Saturday, May 27, 2017

Earth and Heav'n be One

Things don’t always go right. At some point, things will most assuredly go wrong. Count on it. It is in these moments that we are most likely to cry out to God. And often, it feels that He is far away.

If you are a person who prays, then you have had the experience of wondering at times if you are merely talking to yourself. The presence of God is not obvious, and you feel as though your prayers are ascending only so far as the ceiling above you. This is not unusual. It is a test of faith. In this moment of need, you question if there is really a God who hears and cares and answers prayer. And then, we affirm that yes, based on the rock-solid promises of God found in His Word, and perhaps from personal experience as well, we believe that God, wherever He is, hears our prayer. 

David’s “Deliverance Psalm” is found in 2 Samuel 22 and again in Psalm 18. I love the early, simple sections about prayer. First, in verse 4, David says, “I call upon the Lord, who is worthy to be praised, and I am saved from my enemies.” It’s a statement of fact; not necessarily cause and effect, but a practice (prayer) and performance (God’s deliverance, at different times and using different means). It is a statement of confidence.

But then David goes on in vv. 5,6 to describe vividly the trouble he is facing - waves and torrents; cords and snares, threatening death. He comes back to prayer in verse 7, saying, “In my distress, I called upon the Lord. To my God I called.” The last half of verse 7 is golden: “From His temple He heard my voice; my cry came to His ears.” Yes, your cry makes it all the way from the deepest, darkest corner and flies the distance through the gates of heaven into His holy temple and enters His ear. Prayer conquers the distance.

The Lord’s Prayer admits to the problem of distance: “Thy will be done on earth, as it is in heaven.” In heaven, everything works. Glory, justice, joy … Not so here on earth. And yet, we want God to institute His will here on earth, so far from heaven, and we try to practice His will ourselves, often unsuccessfully.

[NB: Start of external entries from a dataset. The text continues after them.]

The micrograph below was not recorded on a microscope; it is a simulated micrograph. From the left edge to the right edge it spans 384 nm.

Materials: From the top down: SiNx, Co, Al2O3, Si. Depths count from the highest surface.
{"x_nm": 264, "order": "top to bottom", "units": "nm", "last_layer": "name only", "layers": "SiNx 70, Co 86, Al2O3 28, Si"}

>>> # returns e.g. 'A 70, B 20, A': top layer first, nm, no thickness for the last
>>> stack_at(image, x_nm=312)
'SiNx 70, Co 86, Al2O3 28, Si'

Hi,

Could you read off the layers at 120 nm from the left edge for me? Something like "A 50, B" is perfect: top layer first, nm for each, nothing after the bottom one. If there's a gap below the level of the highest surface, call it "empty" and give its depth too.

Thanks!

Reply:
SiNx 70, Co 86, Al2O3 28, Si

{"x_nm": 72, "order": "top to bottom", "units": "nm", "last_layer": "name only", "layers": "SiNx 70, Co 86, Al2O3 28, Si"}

The old hymn “This Is My Father’s World” reminds us that “though the wrong be oft so strong, God is the ruler yet,” and “Jesus who died will be satisfied, and earth and heaven be one.” One day the gulf between heaven and earth will be collapsed. One day, we will talk to Jesus face to face. Today, we pray, by faith. And we will continue to do so, though many may think we are only talking to ourselves.